Myth and Geology
This book is the first peer-reviewed collection of papers focusing on the potential of myth storylines to yield data and lessons that are of value to the geological sciences. Building on the nascent discipline of geomythology, scientists and scholars from a variety of disciplines have contributed to this volume. The geological hazards (such as earthquakes, tsunamis, volcanic eruptions and cosmic impacts) that have given rise to myths are considered, as are the sacred and cultural values associated with rocks, fossils, geological formations and landscapes. There are also discussions about the historical and literary perspectives of geomythology. Regional coverage includes Europe and the Mediterranean, Afghanistan, Cameroon, India, Australia, Japan, Pacific islands, South America and North America. Myth and Geology challenges the widespread notion that myths are fictitious or otherwise lacking in value for the physical sciences.

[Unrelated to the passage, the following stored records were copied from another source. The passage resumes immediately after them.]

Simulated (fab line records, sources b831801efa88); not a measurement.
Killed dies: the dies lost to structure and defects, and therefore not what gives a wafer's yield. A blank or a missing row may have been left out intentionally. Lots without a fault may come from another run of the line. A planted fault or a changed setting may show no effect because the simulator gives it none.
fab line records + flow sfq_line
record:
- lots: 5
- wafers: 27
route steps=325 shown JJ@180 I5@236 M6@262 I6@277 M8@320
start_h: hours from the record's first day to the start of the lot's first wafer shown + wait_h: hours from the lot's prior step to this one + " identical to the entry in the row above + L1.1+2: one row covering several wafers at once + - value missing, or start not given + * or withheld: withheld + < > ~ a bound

Writing on the walls: geological context and early American spiritual beliefs
Published:January 01, 2007
Native American culture in many parts of California is preserved in fragmentary oral and conventional written histories, but also in sometimes dramatic petroglyphs and pictographs throughout the state. The symbolism of these images has been interpreted to reflect the natural environment, in particular issues related to rain. Although there is little doubt that rain was of paramount concern to native tribes, I suggest that geological context also played an important role in shaping early spiritual beliefs in general, and petroglyph sites in particular. From the standpoint of Native American philosophies and spiritual beliefs, geological unrest is not merely a reflection but in some cases an actual embodiment of the spiritual world. To understand the significance of petroglyph sites, they must be considered in the context of overall Native American beliefs. In this context, sites of repeated geological unrest would invariably have evolved great spiritual significance. Petroglyph locations and ages may thus provide independent age controls on ‘prehistoric’ earthquakes in California.